People who reach their 21st birthday may enjoy the right to drink casually: out in the open, during the day, at bars and restaurants, or anywhere else. But underage students who want to drink must take their chances in less socially regulated environments, like a friend of a friend's dorm room, the basement of an older student's house, or a fraternity party. Fraternities, in particular, offer dangerous drinking scenes for the underaged. Since any amount of alcohol is illegal for underage students, they are averse to holding their drink without immediately downing it. Teens who never learned to drink leisurely—and have strong incentive to get drunk as quickly as possible—are throwing back shots and accepting red solo cups from strangers in dark fraternity basements and bedrooms. This environment fuels blackout binge drinking. And in the haze of alcohol-induced incapacitation, misinterpreted sexual cues, regret-filled couplings, and yes, outright rape, occur most frequently.

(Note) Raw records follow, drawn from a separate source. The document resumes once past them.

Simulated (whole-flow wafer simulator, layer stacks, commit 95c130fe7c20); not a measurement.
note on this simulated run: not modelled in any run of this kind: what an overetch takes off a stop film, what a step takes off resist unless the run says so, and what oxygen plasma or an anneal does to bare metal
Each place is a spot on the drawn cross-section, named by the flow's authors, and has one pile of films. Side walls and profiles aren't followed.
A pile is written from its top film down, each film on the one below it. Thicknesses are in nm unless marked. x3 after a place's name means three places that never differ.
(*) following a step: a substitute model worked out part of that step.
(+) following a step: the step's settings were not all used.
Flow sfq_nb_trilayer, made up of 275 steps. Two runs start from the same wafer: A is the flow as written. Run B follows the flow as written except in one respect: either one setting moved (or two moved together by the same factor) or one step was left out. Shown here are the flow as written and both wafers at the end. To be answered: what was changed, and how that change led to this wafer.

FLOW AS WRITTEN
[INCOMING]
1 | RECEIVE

The National Minimum Drinking Age Act of 1984 (NMDAA), which compelled states to restrict alcohol consumption to the over-21 crowd, is to blame.
This argument will seem counter-intuitive to some—could lowering the drinking age really spell safer drinking? But, as libertarians know, the government produces curious and unintended consequences when it unilaterally bans things. It is widely accepted that Prohibition increased criminal activity, both by turning regular drinkers into criminals and by driving alcohol distribution and consumption underground, into more dangerous spheres of influence. Prohibition on college campuses has the same effect: It herds underage drinkers into risky situations.
A movement does exist to persuade lawmakers that the current drinking age isn't working and is arguably making matters worse. The Amethyst Initiative, a petition that asks Congress to revisit NMDAA, currently boasts 136 college presidents as signatories.
According to a recent Reason-Rupe survey, a majority of millennials support lowering the drinking age, as do most Democrats. Republicans also want to ditch the current drinking age, though conservatives support it.
Last May, Mary Kate Cary—a former speechwriter for President George H.W. Bush—proposed a lower drinking age as a logical step to address the campus rape problem:
Lowering the drinking age will help slow the need for pregaming and bring the college fake ID business to a dead stop. It can't help but reduce the binge drinking, drug overdoses and sexual assaults.
Jeffrey Miron, a Harvard University economist and senior fellow at the Cato Institute, told Reason that he didn't know of any empirical research to support the claim that a lower drinking age would decrease sexual assault. He agreed it was plausible that the current drinking age promoted binge drinking and associated social ills, though whether the effect was statistically significant is unknown, he said. In any case, Miron is "totally against" the current drinking age, given that it undermines local autonomy and has been largely ineffective at reducing drunk driving, he has argued.
Giving 18-year-olds back the right to drink alcohol is a worthy libertarian goal in and of itself. If lowering the drinking age had a negligible impact on the campus rape crisis, it would be worth pursuing anyway.
But, as The New York Times' Ross Douthat noted recently, blackout drinking is undeniably the common factor in sexual assault cases. Lowering the drinking age, he wrote, would mitigate "the key problem in college sexual culture… binge drinking, which is more likely to happen when a drinking culture is driven underground."
And as Ezra Klein wrote, any policy is worth trying as long as it aspires to reduce rape. The libertarian policy of restoring sanity to teen alcohol consumption certainly seems more likely to succed at that goal than the far-left progressive (and socially conservative) policy of convicting students for violating antiquated Victorian sexual norms. Lowering the drinking age will yield positive results for a free society, even if it fails to significantly curtail rape. "Yes Means Yes," on the other hand, will be disastrous for a free society—and it won't do a thing to prevent rape.
Activists are trying to turn the clock back 200 years on sexual norms. Instead, they should join libertarians in the year 1983, when the law last encouraged teenagers to imbibe responsibly.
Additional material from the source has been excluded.